While winter may be over for the northern hemisphere and everyone is looking forward to enjoying warmer days, that doesn't mean that you should overlook the maintenance of your heat equipment at home. Owning a pellet stove is a cheap and efficient way to provide heat to your house. However, you shouldn't overlook the importance of dedicating time and effort to keeping a well-maintained, squeaky clean stove. After the cold weather has passed, you can look into our easy-to-follow guide to cleaning and maintaining your pellet stove to keep it functional, prolong its life and avoid any safety hazards next time you want to get some warmth for you and your family.
One of the main parts you should keep an eye out for ash accumulation is the burn chamber where you place the pellets. Before starting your daily or weekly cleanup, make sure the stove is completely off and cool before opening the door as a safety precaution and keep garbage bags alongside your tools to avoid spreading trash around the area. You'll be using a scraper to remove all burnt material stuck from the burn pot and allow it to fall into the ash pan. Take some time to check the grate and ensure that all holes are unclogged to allow the igniter to work properly. You'll likely need to aggressively scrape all surfaces to remove all debris off the metal surface.
When you use your pellet stove regularly, you should expect the bottom pan will soon start to fill up with ash and dust after a couple of days or weeks. Some larger pellet stoves can go for almost a month without any problem, but if you're deep cleaning your stove after wintertime, you should never overlook the ash pan. During cold days, part of your maintenance routine to keep your pellet stove clean should include checking and emptying the ash pan to avoid any clogging that may damage the furnace. The bottom area can also accumulate sawdust and soot, producing a burning smell filling up your home and, if left unchecked, it can lead to your pellet stove malfunctioning at some point.

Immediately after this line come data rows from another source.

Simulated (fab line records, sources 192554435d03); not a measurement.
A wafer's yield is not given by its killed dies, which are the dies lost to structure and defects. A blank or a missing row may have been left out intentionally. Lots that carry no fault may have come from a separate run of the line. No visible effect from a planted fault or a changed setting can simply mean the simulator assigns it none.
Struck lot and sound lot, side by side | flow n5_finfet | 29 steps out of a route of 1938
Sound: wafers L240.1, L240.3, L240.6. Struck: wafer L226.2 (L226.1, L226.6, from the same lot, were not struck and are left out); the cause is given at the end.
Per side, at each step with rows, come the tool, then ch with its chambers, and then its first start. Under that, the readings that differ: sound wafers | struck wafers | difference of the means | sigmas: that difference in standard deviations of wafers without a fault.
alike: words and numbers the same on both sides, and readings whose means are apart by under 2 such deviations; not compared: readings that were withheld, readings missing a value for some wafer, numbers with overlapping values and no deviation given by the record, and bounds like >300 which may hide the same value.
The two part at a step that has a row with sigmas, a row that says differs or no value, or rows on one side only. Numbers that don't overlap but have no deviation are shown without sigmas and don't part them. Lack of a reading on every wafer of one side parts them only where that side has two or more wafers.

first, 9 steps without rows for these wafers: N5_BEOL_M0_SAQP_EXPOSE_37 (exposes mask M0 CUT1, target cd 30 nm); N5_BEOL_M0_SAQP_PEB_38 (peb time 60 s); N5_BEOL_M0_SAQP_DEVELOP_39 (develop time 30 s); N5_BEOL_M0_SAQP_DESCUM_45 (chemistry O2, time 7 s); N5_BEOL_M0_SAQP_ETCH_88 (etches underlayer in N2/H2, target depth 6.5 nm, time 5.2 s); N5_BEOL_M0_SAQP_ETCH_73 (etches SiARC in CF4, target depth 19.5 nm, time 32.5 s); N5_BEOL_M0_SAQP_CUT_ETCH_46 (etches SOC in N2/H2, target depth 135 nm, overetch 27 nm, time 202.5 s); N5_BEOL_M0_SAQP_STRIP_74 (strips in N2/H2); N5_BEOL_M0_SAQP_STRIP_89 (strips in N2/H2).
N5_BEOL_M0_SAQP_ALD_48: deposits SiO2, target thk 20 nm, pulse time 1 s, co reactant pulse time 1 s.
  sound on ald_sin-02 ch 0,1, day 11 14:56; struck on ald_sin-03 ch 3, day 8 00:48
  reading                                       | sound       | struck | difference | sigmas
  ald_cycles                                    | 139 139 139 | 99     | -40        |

When you're done cleaning and scraping off the pellet stove's interior, concentrate on cleaning the glass panel in the door by brushing any loose ashes down towards the ash pan. Some people tend to forget or neglect cleaning this part since they believe it has nothing to do with the stove's heating process. However, if you don't clean the window at least once a week, ash and grime can blackout the window completely, and it can end up breaking. You can clean off the inside with some moist paper towels until the glass is clean and dry up the rest with a clean paper towel.
Once you've cleaned the inside of your pellet stove thoroughly, it's time to focus your efforts on cleaning the outside surface. Wipe it down to remove any lingering debris, and make sure to gather all the ash you've collected into the garbage bags. In case you didn't know, ashes are compostable and aren't harmful to the environment since they come from wood pellets. They're a great soil amendment thanks to their high PH levels. Feel free to throw into a composter alongside your used paper towels or discard them into the trash only if they're completely cooled off. You can also use a vacuum to clean your pellet stove, but you have to make sure that it's a specific ash vacuum and avoid using your regular household vacuum for the job.
Another safety tip you may want to consider when cleaning your pellet stove is keeping a window open so that you're working in a well-ventilated area and actively counteract downdrafts. You should always use tools meant for stove cleaning and don't forget to wear gloves and a mask when cleaning your stove. Ashes can affect your health in the long term when you're not careful enough and inhale debris while working.
If you're able to divide your pellet stove's cleaning and maintenance into daily, monthly, and yearly tasks, you'll be able to enjoy plenty of days and nights of warmth and coziness. Owning a pellet stove is cost-effective and will keep you and your family warm as a primary or supplementary heat source, depending on where you install it. Combine it with proper insulation in window frames, and you'll never have to worry about shivering cold evenings ever again!